This is the story of a couple of teenagers and a pregnancy. Except the two teenagers aren’t the couple, if you see what I mean. In fact, you’re kept guessing for quite some time as to who the bloke is, there are a couple of contenders.
Which all sounds a bit stereotyped. And it really isn’t.
It’s a difficult read for me in some ways. My youngest sister was only a few months older than Hannah when she had her first child. I’ve been part of a family agonising over the right decisions to make. Granted I wasn’t on site, as I’m the eldest and had finished university by this point, but I tried to be there for her.
I am massively grateful that Facebook didn’t exist back then. The potential for broadcasting bullying is just too extreme, and how this plays out in Trouble should be enough to give any parent pause for thought. Talk to your teens, folks, make sure you really are part of their lives.
I’ll be interested to read what my teen thinks of it all when she gets her review up. As a mother daughter co read it might seem like an odd choice but if it sparks discussion, a really good idea.

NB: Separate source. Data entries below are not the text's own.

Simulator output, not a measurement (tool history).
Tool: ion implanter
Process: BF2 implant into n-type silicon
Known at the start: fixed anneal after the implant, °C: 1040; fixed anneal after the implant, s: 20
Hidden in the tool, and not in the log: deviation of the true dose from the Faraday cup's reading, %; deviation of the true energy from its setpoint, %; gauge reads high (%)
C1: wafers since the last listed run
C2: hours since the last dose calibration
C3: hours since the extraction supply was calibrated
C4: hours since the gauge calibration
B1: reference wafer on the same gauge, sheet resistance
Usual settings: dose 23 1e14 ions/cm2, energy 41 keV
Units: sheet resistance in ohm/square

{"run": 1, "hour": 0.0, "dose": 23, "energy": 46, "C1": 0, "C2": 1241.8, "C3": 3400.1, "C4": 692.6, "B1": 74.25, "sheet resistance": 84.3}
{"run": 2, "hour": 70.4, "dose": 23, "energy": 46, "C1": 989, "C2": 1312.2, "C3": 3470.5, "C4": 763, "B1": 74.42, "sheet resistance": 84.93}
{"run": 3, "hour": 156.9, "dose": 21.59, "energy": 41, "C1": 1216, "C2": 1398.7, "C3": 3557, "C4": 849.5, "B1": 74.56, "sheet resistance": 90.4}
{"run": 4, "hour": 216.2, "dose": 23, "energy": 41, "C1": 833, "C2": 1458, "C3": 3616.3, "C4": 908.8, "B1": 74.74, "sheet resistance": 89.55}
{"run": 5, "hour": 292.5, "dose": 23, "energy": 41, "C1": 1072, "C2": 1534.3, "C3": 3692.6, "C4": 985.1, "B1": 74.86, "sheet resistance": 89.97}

I’ve only done justice to one of the main characters so far, and the second, Aaron, I find a little more difficult to identify with. He is going through his own crisis which is portrayed sensitively throughout, never straying into mawkishness. The dialog is sharp, and I love the contrast of narration of the same events from two very different points of view.
I think those moments of humour go a long way to lighten what could be a tragedy in the wrong hands, but this is a strong story, deftly told. I’ll be keeping an eye on this author.